Why this film did not do better at the box office is beyond me. It had the star power: Reese Witherspoon, Jake Gyllenhaal, Meryl Streep, Alan Arkin, and Peter Sarsgaard- and directed by Gavin Hood (Tsotsi). It also had a decent story to tell, granted it might have gotten lost in the flood of political films dealing with terrorism and the war on terror. The film takes a simple story of an Egyptian who is taken in by the CIA coming back from a work related trip to South Africa due to connections he may have with a recent suicide bombing. Anwar El-Ibrahimi has lived most of his life in America and has made a life and family in the US. The story gets more complex as it weaves together the bureaucracy, cynicism and emotion that go into trying to figure the truth of the situation. Each character has their own perspective and political hide to look out for. And though it deals with torture, the film alludes rather than showing the horrendous nature of it.
While not based on specific true events, I have personally heard of this situation happening to people that look or have Arab sounding names. 9/11 changed the way we think about fear and security and the chances for something to go wrong are real. And with the small exception of some confusing flashbacks near the end of the film, it is an intriguing and much needed film. It does a good job of showing the personal behind what is usually portrayed in the media as merely political rhetoric.

March 01, 2008

Barbershop - 6

This film uses the location of a local barbershop in Chicago to allow for dialogue among the community of African-American's that work and surround it to talk about issues closest to them: family, dreams, and race in America. Because the film needs a plot to be successful at the box-office, an the ATM next store is stolen, and a shady businessman offers to buy the barbershop from Calvin (Ice Cube). In the end the community comes together and Calvin begins to understand the value of the local over the global. The film ends with a great quote by Eddie (Cedric the Entertainer) about how the narrative of making a living (money and fame) has replaced the narrative of making a life (valuing family and community). Rather than playing to stereotypes, the film uses the conflict within the Black community to show that it is internally diverse and should not be understood as a monolithic culture.
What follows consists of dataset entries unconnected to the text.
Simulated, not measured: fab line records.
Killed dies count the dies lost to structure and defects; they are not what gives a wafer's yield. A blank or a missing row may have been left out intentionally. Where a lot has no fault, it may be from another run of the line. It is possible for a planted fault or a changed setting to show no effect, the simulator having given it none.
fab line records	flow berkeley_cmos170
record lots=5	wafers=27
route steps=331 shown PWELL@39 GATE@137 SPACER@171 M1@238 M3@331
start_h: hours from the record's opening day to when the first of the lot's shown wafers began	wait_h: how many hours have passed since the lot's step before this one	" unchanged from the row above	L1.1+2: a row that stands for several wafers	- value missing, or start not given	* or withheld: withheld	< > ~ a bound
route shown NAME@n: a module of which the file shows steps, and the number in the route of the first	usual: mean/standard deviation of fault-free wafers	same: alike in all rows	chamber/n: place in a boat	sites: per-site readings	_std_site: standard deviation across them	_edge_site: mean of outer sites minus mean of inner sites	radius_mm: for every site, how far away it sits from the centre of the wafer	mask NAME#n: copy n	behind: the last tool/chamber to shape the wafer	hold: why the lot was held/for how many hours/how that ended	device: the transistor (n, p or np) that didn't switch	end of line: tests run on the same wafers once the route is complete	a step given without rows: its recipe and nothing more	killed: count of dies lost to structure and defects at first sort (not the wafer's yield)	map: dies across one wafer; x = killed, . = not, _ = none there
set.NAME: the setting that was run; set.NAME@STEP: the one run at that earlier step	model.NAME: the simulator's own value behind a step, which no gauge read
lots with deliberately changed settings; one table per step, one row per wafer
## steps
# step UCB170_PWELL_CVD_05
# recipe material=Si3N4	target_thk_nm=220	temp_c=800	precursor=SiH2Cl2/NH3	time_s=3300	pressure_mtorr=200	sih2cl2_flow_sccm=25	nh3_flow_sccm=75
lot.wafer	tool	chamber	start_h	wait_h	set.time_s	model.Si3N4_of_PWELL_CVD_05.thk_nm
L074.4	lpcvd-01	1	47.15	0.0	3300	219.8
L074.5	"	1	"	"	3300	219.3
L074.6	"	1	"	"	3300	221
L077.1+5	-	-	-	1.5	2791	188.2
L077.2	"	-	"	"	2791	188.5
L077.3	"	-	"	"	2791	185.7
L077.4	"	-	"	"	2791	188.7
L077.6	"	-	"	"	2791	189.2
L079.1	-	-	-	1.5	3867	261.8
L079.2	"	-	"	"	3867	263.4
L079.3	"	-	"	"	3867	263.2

See, in my day, a barber was more than just somebody who sit around in a FUBU shirt with his drawers hanging all out. In my day, a barber was a counselor. He was a fashion expert. A style coach. Pimp. Just general all-around hustler. But the problem with y'all cats today, is that you got no skill. No sense of history. And then, with a straight face, got the nerve to want to be somebody. Want somebody to respect you. But it takes respect to get respect. Understand? See, I'm old. But, Lord willing, I'd be spared the sight of seeing everything that we worked for flushed down the drain by someone who don't know no better or care.